Back in September, a report from Standard & Poor’s Global Ratings showed the mortgage bond well running dry, as the rate at which new residential mortgage-backed securities entered the market showed serious signs of slowing down.
Well, S&P updated that report Tuesday, complete with bond issuance from October, and the news isn’t good for mortgage bonds or mortgage bond investors.
According to the new S&P report, there was only $3 billion in RMBS-related issuance, which S&P defines as prime, re-performing/non-performing, rental bonds, servicer advances, and risk-sharing deals, in October, roughly the same as the previous two months.
S&P’s report stated that the issuance came in various forms, backed by a variety of collateral, as has been the case throughout most of the year.
According to S&P’s report, the year-to-date RMBS issuance now stands at $28 billion, down from $45 billion during the same time period last year.
In September’s report, S&P said that it expected 2016 to finish with a total of $40 billion in RMBS-related issuance, coming in below 2015’s total of $54 billion and just above 2014’s total of $38 billion.
But now, S&P is revising that forecast down.
Factoring in October’s weak figures, S&P now projects a total of $30 billion in RMBS-related issuance in 2016, coming in below both 2014 and 2015.
And S&P doesn’t expect the mortgage bond market to improve by much next year either.
S&P’s current forecast is for a total RMBS-related issuance of $35 billion in 2017, which again, would be below 2014 and 2015.
“Several private origination programs have shut down during 2016 as issuers fail to originate mortgage pools that could be economically securitized,” S&P’s report states.

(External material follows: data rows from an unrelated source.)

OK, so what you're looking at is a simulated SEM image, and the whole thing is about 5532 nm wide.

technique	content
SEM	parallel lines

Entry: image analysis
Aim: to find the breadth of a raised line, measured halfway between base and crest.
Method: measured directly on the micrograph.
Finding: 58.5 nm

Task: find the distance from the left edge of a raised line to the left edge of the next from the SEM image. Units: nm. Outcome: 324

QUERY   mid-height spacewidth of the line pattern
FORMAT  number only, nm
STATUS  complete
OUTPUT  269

“Our $35 billion 2017 forecast is based mostly on ongoing successful credit risk transfer issuance,” the report continues. “A potential wildcard to the 2017 forecast is if the private market figures out an economic issuance formula.”
While mortgage bonds came in low in October, the same can’t be said for the rest of the structured finance market, as S&P’s report shows that structured finance issuance hit a yearly high in October.
According to S&P’s report, there were $46 billion in structured finance issuance in October, which tops the $39 billion prints in May and July.
In addition to the $3 billion in RMBS-related issuance, October also saw $27 billion in asset-backed securitization, $8 billion in collateralized loan obligations, and $8b billion on commercial mortgage-backed securitizations.
And while October proved fruitful for other asset classes, S&P doesn’t expect much issuance for the rest of the year.
“Although October 2016 faced a tough issuance comparison from October of last year, at $43 billion, the final figure actually came in a bit higher. Heading into November and December, we expect activity to slow noticeably,” S&P’s report states.
“All eyes will likely turn to the election over the next week or so, and as we expected, pipelines appear light,” the report continues.
“Following the GDP data release on Oct. 28, the implied odds of a rate increase at the Federal Reserve Board's Dec. 13-14 meeting–always a source of market uncertainty–jumped a few percentage points to approximately 75%,” S&P’s report continues.
“The onset of risk retention on Dec. 24 is also likely to slow CMBS and CLO issuance, as considerable uncertainty with how the market will evolve still exists,” the report continues. “Finally, assuming little or no activity during the week of Thanksgiving and the Dec. 19-31 period, there are only six full weeks of business days remaining in 2016.”